There is very, very little difference. If you had mentioned the difference between stealing an apple and downloading a film, I'd agree that there's a difference, but the raw materials involved in pressing and distributing DVDs are of small concern compared to the cost of creating the film in the first place.
Not sure what "little difference" means. I wouldn't tend to think morality is very black and white in general. Ethics is so interesting precisely because of the subtleties involved. It might very well be the case that the "little difference" you see between the two acts is the key that makes one of them permissible.
I'll just assume you compared it to something more finite like food, though, for the sake of argument.
Don't assume this, since its unreasonably inaccurate. I think it's easy enough to model what's involved in downloading a film.
[I will try to draw a schematic about this "model"; there are many levels of interaction, so it is not so intuitive as it may appear]
Nope, lending is not stealing.
Okay.
But then again, copying en masse isn't lending, either.
Now wait a second. The begs the question... at what point does lending become en masse? I'm being careful to avoid the continuum fallacy when I ask this question. Yes, at a certain point, copying en masse certainly
does become something other than lending. I will not attempt to argue that there is no limit to lending. However, I guess what I am trying to clarify here is that it is not so simple to just affirm a distinction; it is necessary to identify the point at which something permissible becomes something impermissible. When does lending in itself become impermissible? It would no doubt occur when the negative, harmful effects to the makers of the product being lent outweigh the positive effects to the borrowers of the product being lent. The moment that this point occurs is, I claim, attached to the statements below about the collective solubility of the studio system.
This is obviously an area where the law is unable to keep up with technology, but I don't think that changes the moral component of the situation.
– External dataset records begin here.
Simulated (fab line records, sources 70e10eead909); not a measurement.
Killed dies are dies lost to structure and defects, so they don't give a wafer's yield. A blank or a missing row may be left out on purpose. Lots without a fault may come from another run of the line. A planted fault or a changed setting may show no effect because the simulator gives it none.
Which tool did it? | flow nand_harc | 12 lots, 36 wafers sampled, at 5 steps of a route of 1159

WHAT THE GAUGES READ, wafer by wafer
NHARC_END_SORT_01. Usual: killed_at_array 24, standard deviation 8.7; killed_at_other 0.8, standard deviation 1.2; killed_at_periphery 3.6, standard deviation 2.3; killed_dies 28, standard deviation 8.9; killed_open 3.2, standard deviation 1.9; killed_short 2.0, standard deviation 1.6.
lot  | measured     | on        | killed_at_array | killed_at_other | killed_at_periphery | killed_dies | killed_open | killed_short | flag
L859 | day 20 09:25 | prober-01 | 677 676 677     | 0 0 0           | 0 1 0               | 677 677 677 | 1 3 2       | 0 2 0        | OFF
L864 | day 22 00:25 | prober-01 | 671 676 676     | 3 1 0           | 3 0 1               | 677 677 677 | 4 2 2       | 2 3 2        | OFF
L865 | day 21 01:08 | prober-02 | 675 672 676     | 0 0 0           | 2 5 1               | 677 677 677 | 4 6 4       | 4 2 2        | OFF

I've often wondered about this. I don't think it's that way at all, unfortunately. For example, you can see my IP address, and so can just about anyone with the right software; you can be sure that "the law" has this kind of software. How easy it would be for one of them to simply access any number of the bit torrent websites and round up clearly guilty IP addresses. A huge list of names would appear, and all that would be needed next is a ground police crackdown. Maybe not even this, consider the fact that certain software can actually remotely access computers through the internet (or something like this). In other words, it is not akin to the war on drugs---i.e. a futilely bombastic struggle against vast, unconquerable forces---but rather, it is, as of current, a non-prosecutable issue. I would say much of this is due to the pettiness viewed in the "crime". We can again return to the question of whether one download is a crime (one act of lending and borrowing) as opposed to, let's say, hundreds of downloads (en masse).
I agree that the theft of intellectual property is a sticky situation and fairly different from the theft of something finite and tangible.
Okay.
But I don't think this makes it fundamentally different, provided you accept (as I'm sure you do) that art has value and does not merely create itself.
Again... while above you identify your clear perception of an ambiguity, here you assert that there is none; at least, fundamentally, which must be the level that we work upon.
We both love film, which means we both recognize how hard it is to create a great film, and how valuable a great film is.
Okay.
At that point you need only concede that people should be allowed to "own" their art
I can't concede this at all based on my understand of what you mean, which is not clear. What people? The filmmakers or the audience? I take this to mean that the filmmakers should stake claim to their artwork as property. The dialectic between art having value solely in its relation to the audience and the inherent value bestowed upon a work due to the work put into it seems complex to me. I have homework tonight (physics), so I won't go into it, but I think this is yet another important issue.
As a quick counterexample, I only need to bring up the accepted notion that all artworks, after a certain amount of time, are supposed to be released into the public domain, thereby acquiring a collective ownership.
I'd also like to bring up something radical and anarchistic that will not seem so much so when only applied to art; namely the notion that
all property is already theft.
See the longer of my responses in the previous post. "Capable of making films" isn't the issue, because the situation isn't binary. It's not as if a studio either makes films or doesn't; they make more or fewer films, too, and those films can be given larger or smaller budgets. They can take more or fewer chances on unusual types of films, too. Studios that do well make more movies with bigger budgets, start sub-studios like Fox Searchlight to spotlight smaller films, and take more chances on riskier projects.
A company is either soluble or insoluble. MGM was heading on a downward track for a long time, but nothing became certain until they declared their mission of an independent future impossible. So, maybe through this logic we can never "know" of a studio's capability until their admission of incapability, which, unfortunate as that seems, might be the only practical way of going about this issue when considering the nature of the film industry as composed of large, discreet projects. I'm sure a studio could be, in a binary sense,
one film away from bankruptcy or massive rebirth. Imagine if MGM had released
Avatar (barring all worldly oddities in realizing this notion). Everything for them would have changed. To me this
does seem binary.
I'm not sure I made that claim; I only claim that it makes some kind of difference, and that it'll probably become a bigger problem over time. This doesn't mean that I attribute all studio problems to file-sharing. A well-run study will probably still stay afloat and a poorly run one probably shouldn't blame file-sharing for its demise. For now, at least.
The idea of "for now" is yet another interesting one. How do we know that "for now" is not the limit of the problem? Filesharing has been around in some form or another for at least 10 years now (happy anniversary!
), I believe, so perhaps this is its limit? I think this is important, because it brings up the question whether or not "lending" will ever become "en masse", assuming that it is not proper to describe the current state of affairs as "en masse".